Greetings everyone. We already miss all of you a ton - the kids break down in despair regularly wanting to go back to Cincinnati. Now, that may have had something to do with the fact that the temperature was triple digits here for the whole first two weeks. But the locals told us they were setting record highs even for way down here. The move went relatively smooth. Other than the UHaul overheating a little just over the Tennessee border, everything went very well - thanks be to God. Our apartment is very nice and comfortable. Outside of the fact that our a/c has broken at least 10 times (no, that's not an exaggeration) since we moved in, it has been a really nice place to live. They finally got it fixed (so we think). But thankfully, the heat has broken a little recently and we even got a whole bunch of rain (something I hear you haven't gotten any of in Cincinnati) which was the leftovers of a hurricane or something like that.

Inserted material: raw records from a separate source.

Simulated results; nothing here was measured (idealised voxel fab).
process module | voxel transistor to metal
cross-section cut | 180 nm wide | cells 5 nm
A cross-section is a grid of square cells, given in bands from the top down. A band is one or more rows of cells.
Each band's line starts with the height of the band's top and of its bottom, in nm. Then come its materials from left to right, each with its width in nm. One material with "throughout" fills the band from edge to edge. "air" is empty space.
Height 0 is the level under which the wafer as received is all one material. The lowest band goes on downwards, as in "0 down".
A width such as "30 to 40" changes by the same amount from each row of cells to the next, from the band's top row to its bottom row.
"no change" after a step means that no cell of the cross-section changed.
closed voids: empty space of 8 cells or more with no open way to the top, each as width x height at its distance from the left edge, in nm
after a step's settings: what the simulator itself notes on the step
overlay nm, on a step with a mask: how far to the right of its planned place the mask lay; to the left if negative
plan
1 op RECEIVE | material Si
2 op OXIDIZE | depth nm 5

On a sad note, the apartment unit building right next to ours completely burned to the ground. No one got hurt, but everything was destroyed. In fact, the bulldozers came yesterday to knock what was left standing down so they can rebuild. I woke up at 5:00 Sunday morning and heard the commotion outside. When I looked, I was really rather terrified - flames shooting 15-20 feet into the air - the entire building was ablaze. There were three firetrucks there and they were putting water on that building for the next 9 or 10 hours before they got it all out. Here are links to a couple of news articles about it (the unit we are in is to the right of the one that burneddown):
School is rigorous. I had actually finished Hebrew 1 through RTS' "Virtual Campus" a week before class started, but Dr. Van Pelt wanted me to audit Hebrew 1 (not for credit) this semester so I would learn it the same way everyone else did when I go into Intermediate Hebrew. Well, his approach is so different from what I got in the Virtual Hebrew that I'm really having to treat Hebrew 1 like another class. So, this makes my workload the equivalent of 20 hours (yikes). I will get through it, but I am definitely being pushed like never before. My eyes hurt from all the reading... but it is all good stuff. So, if you count Hebrew, here are all the classes I'm taking right now: 1. Hebrew I, 2. Greek Exegesis, 3. Johannine literature, 4. Educational Ministry of the Church, 5. Pastoral Counseling, 6. Principles of Sanctification, 7. Preaching I, & 8. Folk Religion.
Amy is homeschooling Abigail and Seth this year. That has definitely been a challenge for her, but she is really doing well with all of it. The kids are adjusting. Life down here is a bit different. There are more "critters" all over the place. There are lizards everywhere, very large crickets, grasshoppers, and a bunch of other large bugs that I don't recognize. Oh, and there are millions of these little bugs that look like normal ants but are really warrior, tribal, evil ants - they bite and it hurts bad. I took the kids to ride their bikes and stood in the grass while they rode on the blacktop. I felt an itch on my foot (I was wearing sandals) and looked down to see my feet and lower ankles crawling with those little monsters. I must have looked downright charismatic there for a couple of minutes. I don't know exactly how many times they bit me, but my feet were a mess there for a while.
My job at Pearl Presbyterian Church is going well thus far. I have been teaching the youth group (8 or 10 kids each Wednesday night), an adult Sunday school class, and they'd like me to lead worship too (which I'm going to start doing this Sunday). There are probably 125 or so on a given Sunday. It is a wonderful group of people - very down to earth and they have been so kind to all of us. And they love to eat. And these people really know how to cook. They have dinner together every Wednesday night before their activities - people just bring whatever and they eat together at 5:30 and start activities at 6:00. Pretty good idea, eh? Oh, I also had to preach two Sunday evenings ago - they realized *after the morning service* that no one was scheduled to preach... so, I volunteered. I had 2 hours to prepare something. I pulled my John 3:16 notes, grabbed myself by the seat of my pants, and just went for it. Pastor Tim told me to never turn down an opportunity to preach - ever. So, Pastor, I made you proud :-) (I think... you'd have to ask them).
Pray for us - We're all still adjusting a bit to being down here - It's hard to be so far away from home and to not know anyone. I'm meeting some great people down here, but I really really miss all of you very much.